We're Moving!

The Vertica Forum is moving to a new OpenText Analytics Database (Vertica) Community.

Join us there to post discussion topics, learn about

product releases, share tips, access the blog, and much more.

Create My New Community Account Now


Need a match function for Vertica SQL — Vertica Forum

Need a match function for Vertica SQL

slc1axjslc1axj Vertica Customer

I have 1 table in Vertica with a list of codes. Each field has 1 code in it (text) e.g. 123456
My 2nd table in Vertica has a list of codes. Each field can have more than 1 code in it (text) separated by a comma e.g. 123456,522122,345644

I want a query to select all from table 2 and add a column at the end called "Match" with a "Y" if the multiple code field contains any code from table 1

The example shown above should have a match of "Y"

Tagged:
«1

Answers

  • Jim_KnicelyJim_Knicely - Select Field - Administrator

    What version of Vertica are you running? This is relatively easy in Vertica 10.1.x

    Example:

    verticademos=> SELECT * FROM t1;
       c
    --------
     123456
     555555
     666666
    (3 rows)
    
    verticademos=> SELECT * FROM t2;
               c
    -----------------------
     123456,522122,345644
     231423,666666,124132
     12345,678910,11121314
    (3 rows)
    
    verticademos=> ALTER TABLE t2 ADD COLUMN "Match" VARCHAR(1);
    ALTER TABLE
    
    verticademos=> UPDATE t2 SET "Match" = 'Y' FROM (SELECT c FROM (SELECT c, explode(STRING_TO_ARRAY(c USING PARAMETERS collection_delimiter = ',')) OVER (PARTITION BY c) FROM t2) foo WHERE EXISTS (SELECT NULL FROM t1 WHERE t1.c = foo.value)) foo WHERE foo.c = t2.c;
     OUTPUT
    --------
          2
    (1 row)
    
    verticademos=> SELECT * FROM t2;
               c           | Match
    -----------------------+-------
     12345,678910,11121314 |
     123456,522122,345644  | Y
     231423,666666,124132  | Y
    (3 rows)
    
    
  • slc1axjslc1axj Vertica Customer

    thanks - going to try to plug this in and I'll let you know:)
    not sure what version of Vertica I'm using

  • Jim_KnicelyJim_Knicely - Select Field - Administrator

    You can get the version with the VERSION function!

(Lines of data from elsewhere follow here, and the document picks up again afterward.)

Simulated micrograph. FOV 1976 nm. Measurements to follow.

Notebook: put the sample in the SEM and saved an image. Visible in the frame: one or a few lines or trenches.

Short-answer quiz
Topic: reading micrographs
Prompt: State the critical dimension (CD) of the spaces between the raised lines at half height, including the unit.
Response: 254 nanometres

    verticademos=> SELECT version();
                   version
    -------------------------------------
     Vertica Analytic Database v10.1.1-1
    (1 row)
    
  • slc1axjslc1axj Vertica Customer

    I'm getting an error testing this - not good with SQL:)

    SQL Error [4856] [42601]: [Vertica]VJDBC ERROR: Syntax error at or near "verticademos"

    How do I place this in my current query - as follows?

    Select o.*
    from db.t2 o
    where where "Report Date" >= (select max("Report Date") from db.t2)

    I just want to add a field at the end of my columns for the Match column Y/N

  • DaveTDaveT Vertica Employee Employee

    Another variation of that if you just want a query:

    select t2.c, decode(t1.c,null,'N','Y') "Match" from t2 left join t1 on contains(string_to_array(t2.c),t1.c);

           c           | Match
    

    -----------------------+-------
    231423,666666,124132 | Y
    123456,522122,345644 | Y
    12345,678910,11121314 | N
    (3 rows)

    As Jim indicated, the SQL will be slightly different if you are pre-10.1 and pre-10.1.1.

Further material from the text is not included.